As is happening regularly on Thursday nights in recent weeks, last Thursday evening I found myself with time to kill and a camera bag over my shoulder. I was en route to week 4 of the Commercial Photography course that I am doing at the Light Exchange in Rathmines. With 5 minutes to spare as I passed The Barge pub at Charelmont, and rain just beginning to fall, I stopped briefly to try to grab a shot of the pub with the canal gate in the foreground.
The canal that runs along in front of The Barge is the Grand Canal, and parallel to it runs a busy road. Between the road and the canal is a low wall, and it was this wall that acted as my tripod for this shot, allowing me to get a sharp exposure at a slow shutter speed.

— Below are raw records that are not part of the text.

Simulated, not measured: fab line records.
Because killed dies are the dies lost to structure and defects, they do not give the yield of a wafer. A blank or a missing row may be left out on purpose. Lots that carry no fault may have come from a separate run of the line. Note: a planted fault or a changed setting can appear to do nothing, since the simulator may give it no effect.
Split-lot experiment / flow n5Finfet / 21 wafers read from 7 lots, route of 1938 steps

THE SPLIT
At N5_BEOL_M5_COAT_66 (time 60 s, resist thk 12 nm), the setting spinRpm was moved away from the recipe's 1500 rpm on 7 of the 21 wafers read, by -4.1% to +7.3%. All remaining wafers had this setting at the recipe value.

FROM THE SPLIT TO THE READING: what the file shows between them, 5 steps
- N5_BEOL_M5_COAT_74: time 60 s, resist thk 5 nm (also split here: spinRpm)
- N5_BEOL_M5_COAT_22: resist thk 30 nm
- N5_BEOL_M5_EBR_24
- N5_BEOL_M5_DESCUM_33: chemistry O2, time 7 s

There are two reasons why the shutter speed is slow – it’s not that I was trying to achieve an artistic effect by slowing it down, but I was trying to minimize noise by using a low ISO, and trying to keep the light sources in the frame as small as possible, by using a small aperture. Because it was dark it followed that I would need a slow shutter speed to ensure adequate light hit the sensor in the camera. In this case that took 20 seconds.
The lighting of the pub was difficult to deal with because parts of the building are spot lit, including the entire three-storey section at the right hand side. It turned out that this area of the frame was receiving 5 to 6 stops more light than the darker areas of the frame, meaning retaining detail in a single exposure would be impossible.
I didn’t have time to take multiple 20 second exposures and wasn’t certain that if I did I would manage to not move the camera during the time it would take to get them all, so I had to rely on trying to recover detail from the RAW file processed at three different exposures (-2 stops, 0 stops, +2 stops) and merged in Photomatix.
The colours in the image that resulted from this processing were over-saturated in the highlight areas (and looked very unnatural) but a monochrome conversion suits the image quite well and I’m happy with the results.
The eagle-eyed might notice a few spots of flare – these are due to the rain that was falling more and more and was, of course, another reason not to spend another 5 minutes taking a series of exposures for a proper HDR shot.







Relative newcomer to your blog. I’m enjoying it a lot
I suppose it is diffraction through the small aperture that’s responsible for the “starbursts” round the bright lights, so I’m intrigued to know what you mean by:
“trying to keep the light sources in the frame as small as possible, by using a small aperture”?
Hi Graeme… welcome to the blog! Yeah it’s probably not the clearest statement in the world but what I mean is exactly what you thought – that by using a small aperture, any pin point light sources will become starbursts in the final image due to the shape of the aperture when it is closed down. Had I used a wider aperture (e.g. f/5.6 or f/8) the light sources would have been softer and appeared a bit larger in the final image.
Ronan, an absolutely BEAUTIFUL photograph! i am a b&w addict… and this photo is just gorgeous! i am green with envy!